I've noticed in places that people are keen to encourage and sometimes dismiss questions that lack things like suggested routes to solution, ideas, code, references, data-traces, etc. I.e. evidence of research.
There's some conception of minimum due diligence and people seem quick to evaluate on it, possibly judging by it as a guiding criteria. While certainly in general, researching any given question as well as routes to solution is a good thing and should be encouraged, is it conceivable that some questions are better, or at least adequately presented, without this demonstrative side?
Arguably I believe we can find samples that are inherently precise
How to find all M-length sets of integers that sum to N?
How to check if one string contains another substring?
I've frequenatly seen these type of questions, that can quite understood, but at the same time garner comments and votes faulting demonstrative lack.

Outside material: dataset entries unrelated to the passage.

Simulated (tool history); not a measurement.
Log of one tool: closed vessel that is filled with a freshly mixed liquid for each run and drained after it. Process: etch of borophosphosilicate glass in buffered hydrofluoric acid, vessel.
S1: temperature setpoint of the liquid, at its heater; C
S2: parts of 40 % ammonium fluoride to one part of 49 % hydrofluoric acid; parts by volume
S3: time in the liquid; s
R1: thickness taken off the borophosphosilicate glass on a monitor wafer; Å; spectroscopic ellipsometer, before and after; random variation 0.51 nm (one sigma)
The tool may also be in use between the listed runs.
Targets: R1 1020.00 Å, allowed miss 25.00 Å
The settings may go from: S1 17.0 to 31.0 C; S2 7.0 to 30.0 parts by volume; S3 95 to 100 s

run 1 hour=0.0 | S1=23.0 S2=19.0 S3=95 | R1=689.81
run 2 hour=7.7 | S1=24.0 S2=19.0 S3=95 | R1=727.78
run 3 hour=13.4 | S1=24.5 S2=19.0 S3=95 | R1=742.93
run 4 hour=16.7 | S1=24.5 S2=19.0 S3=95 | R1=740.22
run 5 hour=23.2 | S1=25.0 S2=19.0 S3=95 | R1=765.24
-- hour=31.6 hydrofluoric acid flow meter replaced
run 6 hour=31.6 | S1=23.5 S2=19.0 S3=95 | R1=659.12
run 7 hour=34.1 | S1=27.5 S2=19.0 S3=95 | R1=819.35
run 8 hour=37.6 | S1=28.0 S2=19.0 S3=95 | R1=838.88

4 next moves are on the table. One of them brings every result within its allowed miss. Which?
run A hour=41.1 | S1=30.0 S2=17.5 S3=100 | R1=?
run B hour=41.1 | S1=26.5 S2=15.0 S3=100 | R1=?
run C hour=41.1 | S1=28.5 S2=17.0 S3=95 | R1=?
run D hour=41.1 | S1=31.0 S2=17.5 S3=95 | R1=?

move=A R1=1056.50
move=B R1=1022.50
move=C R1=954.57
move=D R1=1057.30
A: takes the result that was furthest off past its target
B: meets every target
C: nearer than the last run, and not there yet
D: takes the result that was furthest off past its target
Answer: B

So I'm wondering if upsides to a clean propositional approach is unfairly biased, possibly overlooked. Centrally, are we being judged by the demonstrative ability as a mandatory part of a good question? (As a good question isn't inherently worse just because the originator didn't prove it) And related, is there a tendency to conclude that lack of research evidence is the same as lack of research effected? (The originator might have spent too long or thought it was not appropriate.)
As a side-effect are we somewhat arrested in providing interfering content, to the degree of staining succinct and good looking questions with extraneous components? Speaking from a certain transactional ideal even, isn't there a certain aesthetic in having questions without discourse on one side, clearly separated from candidate answers on the other?